Bob 00:11:34  Talk about syncopated rhythm. The old ship's engines do that big three cylinder engines.

Luke 00:11:40  Because there's three cylinders because it's a slightly different rhythm, isn't it. Yeah.

Bob 00:11:44  You couldn't you couldn't kidding because it's blowing off every third cycle or something. What came first, the music or the engine.

Luke 00:11:52  Yeah. I mean, a lot of blues music's got that like a train kind of rhythm to it. If I was to improvise a piece of music for a ship's engine like an old one. You could go.

Bob 00:12:16  Oh, yeah. Could listen to that all day.

Bob 00:12:20  Except I might fall asleep, because that's what happens to me on boats. Were those sorts of rhythms.

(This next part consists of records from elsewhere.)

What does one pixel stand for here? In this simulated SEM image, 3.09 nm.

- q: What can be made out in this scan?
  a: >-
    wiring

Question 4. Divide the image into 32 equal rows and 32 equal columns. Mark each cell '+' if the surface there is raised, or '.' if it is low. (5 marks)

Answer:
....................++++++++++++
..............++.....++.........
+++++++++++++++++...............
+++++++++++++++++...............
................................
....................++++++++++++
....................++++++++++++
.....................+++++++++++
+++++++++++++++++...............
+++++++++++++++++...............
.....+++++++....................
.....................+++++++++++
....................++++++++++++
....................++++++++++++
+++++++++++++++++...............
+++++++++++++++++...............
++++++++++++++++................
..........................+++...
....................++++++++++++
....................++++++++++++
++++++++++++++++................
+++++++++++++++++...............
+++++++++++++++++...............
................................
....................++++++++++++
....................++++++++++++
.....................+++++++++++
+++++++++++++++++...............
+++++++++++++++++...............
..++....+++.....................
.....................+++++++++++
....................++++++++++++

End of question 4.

Luke 00:12:28  Utah for telling me another story.

Bob 00:12:29  Then another story. Yes. Okay. It's about the time when I wanted to catch a bus from Madras, as it was called, then to this place called Mahabalipuram. If you've ever caught a bus in India, you will know that it is a difficult process to get in on the bus and get a seat because of the number of people trying to get onto the bus and the fact that they're very used to it, and they've got very sharp elbows and are able to get all the seats anyway, so I went to the bus station expecting to have all this big fight, and there was a bus going to where I wanted to go, and he was sitting there and the door was open and the windows were open. They didn't have any glass in them anyway, and it was empty. There was nobody sitting on it. And so I thought, oh, goodness gracious, this is my lucky day.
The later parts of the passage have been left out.